The Select Board agreed to hold a public hearing on the school district's request for a zoning change to allow a building height of 38 feet on Knowlton Street, where a new middle school will be constructed.

Board members voted unanimously to hold the public hearing Dec. 5 on the proposed zoning change in the Traditional Village District to allow a building height of 38 feet on lots on which public schools existed in 2017. The public hearing will be advertised, and held at 6:30 p.m. in the Washington Street Conference Room.

Planning Board member Jeff Senders explained the request by School Administrative District 28 to raise the height limit to 38 feet on the Camden Rockport Middle School property in order to accommodate the new school building. He said the request to exceed the height limit is a result of the building's being further back on the property from Knowlton Street than the current school buildings, and the topography of the site. The Planning Board recently approved the zoning change to be sent to the Select Board for review.
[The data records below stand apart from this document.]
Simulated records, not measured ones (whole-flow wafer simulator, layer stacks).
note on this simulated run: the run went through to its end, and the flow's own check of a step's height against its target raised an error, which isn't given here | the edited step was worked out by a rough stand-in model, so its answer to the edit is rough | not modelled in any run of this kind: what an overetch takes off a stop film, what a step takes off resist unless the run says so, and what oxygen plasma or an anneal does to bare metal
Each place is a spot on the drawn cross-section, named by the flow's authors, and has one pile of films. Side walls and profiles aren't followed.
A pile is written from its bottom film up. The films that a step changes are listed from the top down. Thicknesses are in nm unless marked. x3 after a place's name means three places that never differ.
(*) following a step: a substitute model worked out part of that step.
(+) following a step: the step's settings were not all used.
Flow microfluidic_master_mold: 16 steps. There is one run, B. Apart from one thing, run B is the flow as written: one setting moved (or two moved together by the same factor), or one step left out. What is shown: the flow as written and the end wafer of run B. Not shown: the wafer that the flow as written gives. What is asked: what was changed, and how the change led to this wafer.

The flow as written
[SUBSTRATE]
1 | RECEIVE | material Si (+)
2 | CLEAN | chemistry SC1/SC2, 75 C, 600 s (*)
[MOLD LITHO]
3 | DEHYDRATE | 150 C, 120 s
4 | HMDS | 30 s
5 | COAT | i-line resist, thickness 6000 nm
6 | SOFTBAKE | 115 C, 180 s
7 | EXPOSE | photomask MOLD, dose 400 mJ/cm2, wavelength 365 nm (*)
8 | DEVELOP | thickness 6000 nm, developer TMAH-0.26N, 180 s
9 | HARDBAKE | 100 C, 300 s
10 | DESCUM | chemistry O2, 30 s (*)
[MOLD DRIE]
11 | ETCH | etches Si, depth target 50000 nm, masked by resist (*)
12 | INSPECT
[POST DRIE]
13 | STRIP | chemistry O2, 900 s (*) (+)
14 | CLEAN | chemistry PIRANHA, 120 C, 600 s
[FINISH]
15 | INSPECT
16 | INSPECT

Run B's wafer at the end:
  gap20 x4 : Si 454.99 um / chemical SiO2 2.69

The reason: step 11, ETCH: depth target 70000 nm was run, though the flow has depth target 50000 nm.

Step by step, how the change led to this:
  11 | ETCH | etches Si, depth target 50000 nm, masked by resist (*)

The building height limit is 30 feet in the Traditional Village District, where the school building is located. Some of the school buildings on the property exceed the height restriction: the Mary E. Taylor building, built in the 1920s, is 41 feet high. The school's gymnasium is 31 feet high.

Senders responded to questions from Select Board members Bob Falciani, John French, Jenna Lookner, Alison McKellar and Mark Ratner.

McKellar asked whether in the future the zoning change would allow any building on the site to be built to 38 feet high, not limited to a school building. Senders agreed it would, noting that the neighboring zone allows buildings 50 feet high. McKellar said that while she was not overly concerned about the height of the new middle school building, she wanted to know if the Mary E. Taylor building were knocked down, could the school district build a new 38-foot-high building on the site. She alluded to unintended consequences. Senders said he was also concerned about unintended consequences, and did not disagree that a new building could be constructed to that height.

French said he understood that one corner of the new middle school building brings the height to 38 feet, because of the site's topography. He believes the new middle school building will have a minimal impact on the Traditional Village Zone zone, and that the height resolves a problem to get a better design, and makes more sense for access that complies with the Americans with Disabilities Act.

Falciani suggested wording to make the zoning change language more specific to school buildings. He asked for feedback the Planning Board received during the two public hearings it held on the height change request.

Senders said one person had questions about the determination of the building height and was satisfied when it was clarified that because the new middle school building will be set back from Knowlton Street, the height of the school building will appear similar to the residential properties there. He said another person objected to the height change request based on the fact that the height limit of the district was known in advance of the new school development, and that other schools in the area incorporate stairs. Senders indicated that Planning Board members considered compliance with the ADA a significant factor in their decision.

Ratner asked if the zoning change would require a new building to be a school building. Senders said the wording of the ordinance did not specify a new building would have to be a school building.

Ratner called the building plan a safer and more accessible building. He said that at the second Planning Board hearing that included abutters, two residents with abutting properties attended, and both spoke in favor of the new middle school building.

Lookner asked if the site could be backfilled to a higher level, and a new 38-foot-high building built on top. Senders said ordinances are carefully written to prevent this type of thing from occurring, and that the allowed height is based on the current grade of the property.

McKellar asked how a public vote on the issue would be handled. Senders said the public vote would be held at a special town meeting, and that this currently was standard procedure.

Flood plain ordinance change

Town Manager Audra Caler Bell said a flood plain ordinance would also be voted on at the same special town meeting as the zoning request to change the building height limit on the middle school property. She said special town meetings are used to address zoning changes out of necessity.

A new zoning ordinance adopted in June 2016, regarding buildings constructed or substantially modified in the coastal floodplain velocity zone contains language that makes it more stringent than state and federal standards. The proposed change to this new zoning ordinance is to change the wording so that it will conform with state and federal rules.

The zoning change in question pertains to a requirement that the space below the lowest floor of buildings in the coastal plain velocity area must be constructed with “non-supporting breakaway walls that have a design safe loading resistance of not less than 10 or more than 20 pounds per square foot.” The zoning change proposes to remove language in Camden's ordinance that directs this breakaway structure to “to enclose less than 300 square feet of area.”